Thursday, October 31, 2019

Baba Yaga's Hut part 2

After a bit of a hiatus, I return to finish my summary on the making of "Baba Yaga's Hut". I'm taking for granted that you've seen the film by now, so I'm not including a link to the YouTube video. Let's jump into the making of the film's actual star -Baba Yaga herself!

More than anything else I was inspired by Ivan Bilibin's rendition of the character, but at the same time, I wanted something more earthy and shabby, something that you absolutely wouldn't want invading your private space.

 Baba Yaga is essentially one of the classic mythical "hag" characters in folklore. She's often depicted as a monstrous old woman (she eats people for Pete's sake), but sometimes she can also be a powerful ally to the hero of the story. I went for trying to create a witch/hag that wasn't too cartoony, but not too realistic either. The only part of the character that was sculpted was the head down to the breasts. I used my trusty Monster Clay and tiny loop tools.
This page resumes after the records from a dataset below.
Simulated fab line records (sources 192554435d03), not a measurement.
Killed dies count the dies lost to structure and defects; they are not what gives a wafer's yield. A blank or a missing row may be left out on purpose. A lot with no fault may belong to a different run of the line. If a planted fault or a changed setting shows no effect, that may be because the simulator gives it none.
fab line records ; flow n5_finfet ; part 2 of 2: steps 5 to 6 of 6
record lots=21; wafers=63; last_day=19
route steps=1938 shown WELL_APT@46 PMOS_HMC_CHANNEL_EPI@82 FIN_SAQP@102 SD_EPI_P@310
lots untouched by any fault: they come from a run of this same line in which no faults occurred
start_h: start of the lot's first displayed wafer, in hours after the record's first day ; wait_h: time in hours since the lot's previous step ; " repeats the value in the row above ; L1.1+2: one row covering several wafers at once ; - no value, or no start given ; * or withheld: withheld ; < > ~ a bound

This sculpture was, of course, replicated as a latex skin from a dental plaster mold.

 To make the arms as thin and sinewy as possible I used cotton dabbed with latex instead of polyurethane foam. The yellow bits around the elbows are very thin foam, though. The eyes are plastic pearls and the tooth is made from cotton and latex.

 The rest of the body was padded with bits of soft foam. Since she would be wearing clothes of some sort I didn't bother that much with the details.

Her exposed skin was created with thin bits of latex cast in a wrinkly skin texture mold. The puppet is painted with tinted latex. I found that I didn't have to apply any airbrush work.

 Baba Yaga's hair is simple crepĂ© hair, i e sheep's wool. It's attached to the puppet with liquid latex. I attached thin aluminum wires to her scalp, so I could entangle them in the hair and make the hair possible to animate. To cover up the aluminum wires I didn't cover them at all, but threaded tiny acrylic pearls onto them, making them look like jewelry.

Some earrings were also made from thin wires and clamped down around the latex ears.

The finished Baba Yaga has clothes made from scraps of cloth. Her bone necklace was made from yarn dipped in latex. Leatherwork worn by her was made in latex cast in plaster molds from tiny clay sculptures. Her knives are made from Super Sculpy and hardened in my kitchen oven. Her sharp nails are bits of toilet paper dabbed with latex and cut into appropriate shapes. I mostly used liquid latex as a bonding agent to hold together her ensemble.

Baba Yaga gets around in a flying pestle, and she uses a broom and a mortar to propel her through the air. The broom is a stick I found in my garden and the bristles on the broom are yarn dipped in latex.

 The mortar is two wooden dowels glued into each other. The prop was painted with PAX paint (acrylic paint mixed with Prosaide glue).

The pestle was created from a cardboard cone used to hold yarn. I cut the cone around the middle and used the widest part.

 The bottom needed to be very strong, as it would hold the puppet aloft when it was animated flying around. The pestle would be attached to a flying rig, so I needed an attachment point at the bottom of it. I save all kinds of strange things I find, so among my collection of various bits of scrap, I found a very thick plastic lid. Into this, I drilled out a hole into which I could attach a wing nut. To make the nut really, REALLY stick I used a mix of super glue and baking soda on both sides of the lid.

The lid was stuck to the bottom of the cardboard cone with hot glue. The whole contraption was then painted with the same PAX paint mix as the mortar.

The puppet uses one more prop in the animation and that is a big ladle/siv, which was made from a very thin wooden dowel and some hand sculpted thermoplastic. She's using it in a scene where her dinner to be disagrees with her. That's my chubby arm reaching out of the pot.

Apart from me (or my arm) there are a few real people making an appearance in the film. I've probably had more questions about who the girl is in the film, than about anything else. I don't know who she is, apart from being possibly a Polish model. She appears in a bunch of stock footage clips I downloaded from, where I have a subscription. I thought linking a few of them together would create a nice framing narrative. The other people seen in my film are also from Videoblocks clips.

 I had to do very little editing on these clips. One thing I did do for the shots of the girl by the river was to cover up modern houses glimpsed on the other side of the water by using a smoke effect to create a layer of "fog" in After Effects.

Lastly, I want to do a shout out for the narrator of the film, the talented Libby Grant, a British actress who also does voiceover work. I'll most likely contact her again for future work, as I think her contribution adds quite a bit to the film.